Reliability Engineer

2 weeks ago


Cupertino, United States Etched Full time
Job DescriptionJob Description

About Etched

Etched is building AI chips that are hard-coded for individual model architectures. Our first product (Sohu) only supports transformers, but has an order of magnitude more throughput and lower latency than a B200. With Etched ASICs, you can build products that would be impossible with GPUs, like real-time video generation models and extremely deep chain-of-thought reasoning.

Reliability Engineer

We are seeking a skilled and detail-oriented Reliability Engineer to join our team. As a Reliability Engineer at Etched, you will play a critical role in ensuring that all components and systems meet our rigorous reliability standards, essential for our datacenter applications. This position requires a deep understanding of reliability engineering principles, as well as experience working with suppliers, ODMs, and JDMs.

Representative Projects:

  • Lead the development, implementation, and management of reliability standards for all suppliers working with Etched. Ensure that all components and systems meet or exceed the required reliability benchmarks.
  • Review and verify reliability reports from suppliers, ensuring accuracy and adherence to Etched's standards. Provide guidance and feedback to suppliers to ensure continuous improvement in reliability performance.
  • Collaborate with cross-functional teams to review and recommend component selection criteria based on reliability performance. Ensure that all selected components are capable of meeting the long-term reliability requirements of our datacenter applications.
  • Evaluate and approve reliability test plans proposed by external vendors. Ensure that the test methodologies and conditions are sufficient to validate long-term reliability under expected operating conditions.
  • Conduct in-depth analysis of reliability data provided by suppliers and vendors. Identify trends, potential issues, and areas for improvement to enhance overall reliability.
  • Work closely with ODMs (Original Design Manufacturers) and JDMs (Joint Design Manufacturers) to ensure that all products meet Etched quality and reliability standards. Provide technical guidance and support to maintain maximum operational uptime and long-term reliability.
  • Review and establish reliability metrics and standards for silicon components, ensuring they meet the stringent requirements for long-term reliability in data center environments.

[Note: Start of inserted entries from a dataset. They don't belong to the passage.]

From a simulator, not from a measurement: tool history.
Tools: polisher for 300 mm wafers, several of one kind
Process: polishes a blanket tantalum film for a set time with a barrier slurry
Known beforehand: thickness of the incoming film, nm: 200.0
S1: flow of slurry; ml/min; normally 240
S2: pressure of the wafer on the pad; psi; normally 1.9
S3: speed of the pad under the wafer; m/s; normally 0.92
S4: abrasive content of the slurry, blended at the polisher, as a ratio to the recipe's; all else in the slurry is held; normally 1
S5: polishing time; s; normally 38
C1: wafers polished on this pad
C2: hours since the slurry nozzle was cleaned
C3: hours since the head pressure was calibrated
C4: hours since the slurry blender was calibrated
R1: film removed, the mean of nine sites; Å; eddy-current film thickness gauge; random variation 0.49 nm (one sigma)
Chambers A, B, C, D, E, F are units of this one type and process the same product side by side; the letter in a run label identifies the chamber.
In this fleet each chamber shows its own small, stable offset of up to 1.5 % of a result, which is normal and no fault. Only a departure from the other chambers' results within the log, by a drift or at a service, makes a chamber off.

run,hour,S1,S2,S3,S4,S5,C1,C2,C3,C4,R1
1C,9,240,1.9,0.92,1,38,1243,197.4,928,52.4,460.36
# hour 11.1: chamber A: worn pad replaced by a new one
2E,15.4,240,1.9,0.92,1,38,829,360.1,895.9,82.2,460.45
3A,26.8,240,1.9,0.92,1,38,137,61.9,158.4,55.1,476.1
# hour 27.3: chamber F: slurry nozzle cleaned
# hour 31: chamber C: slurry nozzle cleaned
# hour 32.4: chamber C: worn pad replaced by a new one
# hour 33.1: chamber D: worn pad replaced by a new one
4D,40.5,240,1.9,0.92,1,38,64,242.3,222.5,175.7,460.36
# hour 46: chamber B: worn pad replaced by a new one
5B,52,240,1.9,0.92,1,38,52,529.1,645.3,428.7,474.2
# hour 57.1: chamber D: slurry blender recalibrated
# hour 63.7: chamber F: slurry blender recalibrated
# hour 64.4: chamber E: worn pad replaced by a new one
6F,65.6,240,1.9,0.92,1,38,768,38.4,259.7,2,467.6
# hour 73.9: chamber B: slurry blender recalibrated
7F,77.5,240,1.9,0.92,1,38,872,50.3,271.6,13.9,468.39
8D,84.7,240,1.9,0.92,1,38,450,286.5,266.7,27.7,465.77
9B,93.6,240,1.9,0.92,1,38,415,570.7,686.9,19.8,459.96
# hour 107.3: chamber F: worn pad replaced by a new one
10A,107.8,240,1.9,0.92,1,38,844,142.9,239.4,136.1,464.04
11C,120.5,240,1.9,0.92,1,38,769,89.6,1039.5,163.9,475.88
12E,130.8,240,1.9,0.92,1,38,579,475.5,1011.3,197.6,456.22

You maybe a good fit if you have

  • Bachelor's or Master's degree in Reliability Engineering, Electrical Engineering, or a related field.
  • 5+ years of experience in reliability engineering, with a focus on datacenter applications preferred.
  • Strong understanding of reliability standards, testing methodologies, and data analysis techniques. DFMEA / PFMEA / SPC Engineering analysis experience desired.
  • Experience working with suppliers, ODMs, and JDMs in a high-tech environment.
  • Excellent communication skills, with the ability to convey complex technical concepts to diverse stakeholders.
  • Proven ability to manage multiple projects and deliver results in a fast-paced environment.

We encourage you to apply even if you do not believe you meet every single qualification.

How we're different:

Etched believes in the Bitter Lesson. We think most of the progress in the AI field has come from using more FLOPs to train and run models, and the best way to get more FLOPs is to build model-specific hardware. Larger and larger training runs encourage companies to consolidate around fewer model architectures, which creates a market for single-model ASICs.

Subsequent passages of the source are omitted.